Published on Monday, October 2, 2006 by CommonDreams.org
The Enemy Within and the Gift of Fear
by John Atcheson
Last week we lost a part of the Constitution. It wasn’t taken from us on the battlefield. It wasn’t snatched away from us by a determined enemy.
It was freely given, sacrificed out of fear and cowardice. A fear made all the worse because it was manufactured out of artifice and wielded by politicians who love their power so much that they played cheap political tricks with long cherished freedoms for no other reason than they want to win an election.
Some of them were Democrats. Most were Republicans. And they were led by the coward-in-chief and chief fear monger, George Bush.
But it was We the People, who allowed it. Our Founding Fathers, if they are looking on, are now hanging their heads in mourning. The soldiers who fought and died in the Revolution, the War of 1812, the Civil War, World Wars I and II and host of lesser wars to protect those freedoms look down upon us now with rage at the mockery we’ve made of their sacrifice.
And what was it that scared us so? Had the mighty armies of Hitler risen from the dead? Were his Panzer divisions poised to roll over Europe?
Did the Soviet Union suddenly coalesce? Was it standing once again before us, an implacable foe wielding tens of thousands of nuclear war heads?
No. It was merely a few thousand jihadists armed with homemade bombs, cheap rifles , and plastic box cutters.
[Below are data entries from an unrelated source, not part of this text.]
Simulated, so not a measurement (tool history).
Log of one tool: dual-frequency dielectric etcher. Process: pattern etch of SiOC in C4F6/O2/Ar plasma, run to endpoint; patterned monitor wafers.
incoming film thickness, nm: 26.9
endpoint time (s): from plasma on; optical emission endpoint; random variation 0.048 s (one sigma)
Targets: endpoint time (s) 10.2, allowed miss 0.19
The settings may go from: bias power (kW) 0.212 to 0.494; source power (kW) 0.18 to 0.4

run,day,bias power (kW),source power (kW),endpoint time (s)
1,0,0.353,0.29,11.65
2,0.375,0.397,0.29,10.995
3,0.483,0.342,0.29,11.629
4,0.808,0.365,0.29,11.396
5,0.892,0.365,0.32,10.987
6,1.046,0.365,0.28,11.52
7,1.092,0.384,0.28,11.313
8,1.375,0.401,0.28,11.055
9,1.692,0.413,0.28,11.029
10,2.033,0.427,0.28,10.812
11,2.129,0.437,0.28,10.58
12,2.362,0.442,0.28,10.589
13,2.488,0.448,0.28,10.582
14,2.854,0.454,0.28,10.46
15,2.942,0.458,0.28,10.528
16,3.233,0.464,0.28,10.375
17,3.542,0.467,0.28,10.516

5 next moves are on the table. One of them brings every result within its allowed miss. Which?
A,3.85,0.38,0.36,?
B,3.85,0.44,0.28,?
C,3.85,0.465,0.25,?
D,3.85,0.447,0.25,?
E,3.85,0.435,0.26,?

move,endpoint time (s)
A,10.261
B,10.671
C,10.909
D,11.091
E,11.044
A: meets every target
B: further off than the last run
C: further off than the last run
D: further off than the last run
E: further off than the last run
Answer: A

That’s it. No navy, no airforce, no military equipment other than what they could scrounge, steal, beg and borrow. This is the faux World War III bogeyman the Republicans gin up every two years in order to win elections.
In the years between, they pass legislation giving their rich patrons more, giving you less, and sticking your children with the bill.
Tax cuts for Paris Hilton, wage freezes for you, massive debt for your children.
Oil profits for Exxon, price gouging for you and global warming for your children.
But they wager that if you’re frightened enough, you won’t notice. Just as Orwell’s Oceania needed its war with Eastasia or Eurasia to justify it’s excesses, so does Bush’s America need it’s perpetual "war."
And this is the lie the Democrats refuse to confront, because they don’t want to be perceived as weak in this "war."
But of course, it’s not a war. It’s meaningless to declare a war on terrorism, which as everyone except Bush, Rumsfeld, Rice and Cheney seems to have figured out is a tactic, not a foe.
Practitioners of terror such as Hammas, Hezbollah, al Qaeda, or right wing whackos like McVee – terrorists all – have different interests and different motivations. Attempting to deal with them in a one-size fits all "war on terror" makes about as much sense as trying to prevent measles, mumps, and Rubella with a flu shot.
Less, actually. Hammas seeks to settle the Palestinian question; Hezbollah seeks to destroy Israel; al Qaeda seeks some grand caliphate, the expulsion of the west, and the return of Saudi Arabia to the hands of the pure. And the fastest growing terrorist group – homegrown Iraqi insurgents created by Bush’s policies – seek to oust US troops from occupying their country.
Each requires a unique approach; none can be solved by bullets and bayonets; none poses anything like an existential threat to the US; each can only be made worse by conflating them into some monolithic enemy; and finally, none can come anywhere near defeating the US. At their worst, they pose a very limited threat capable of creating a true tragedy every five years or so.
But the dirty little secret of Bush’s ill-conceived "War on Terror" is this: it gives the terrorist exactly what they crave most – the gift of fear and the illusion of power. Here’s why.
As terrorism expert Jeffery Record points out, terrorism cannot be an enemy, it is a tactic used by the weak against the strong. When a party or group is too weak to achieve its goals militarily, terrorism as a tactic seeks to influence and intimidate the foe into acquiescing or accepting a political outcome. It is not designed to defeat the opponent, rather it seeks to force the foe to change from within. When a victim of terrorism responds by feeling terror, it feeds the terrorist. Thus, each time the Bush administration cranks up their fear and fog machine to win an election, they strengthen the terrorist’s hand. Each time they claim we are in a clash which will determine the fate of civilizations, they fuel terrorism and those who would use terrorist tactics.
What is needed is courage, and a little perspective.
Fact: Over the last five years, automobiles have killed more than sixty times as many Americans as terrorism has. Do we declare a war on cars or roads or drivers? Should we suspend Constitutional rights and invade Detroit?
Fact: averaged over five years, more Americans have drowned each year than have been killed by terrorists here at home. Should we declare a global war on water?
Fact: Nearly as many have died over the last five years from electrocution as have died from terrorism. Should we abandon electricity? Declare a war on it? Abandon our Constitutional freedoms, spy on our citizens and torture utility executives?
Of course not. And yes, there is a difference between accidents and intentional attacks. The point of these statistics is to give the threat of terrorism a sense of proportion. The above risks are threats that are arguably preventable given enough money and draconian laws, but which we’ve chosen to live with.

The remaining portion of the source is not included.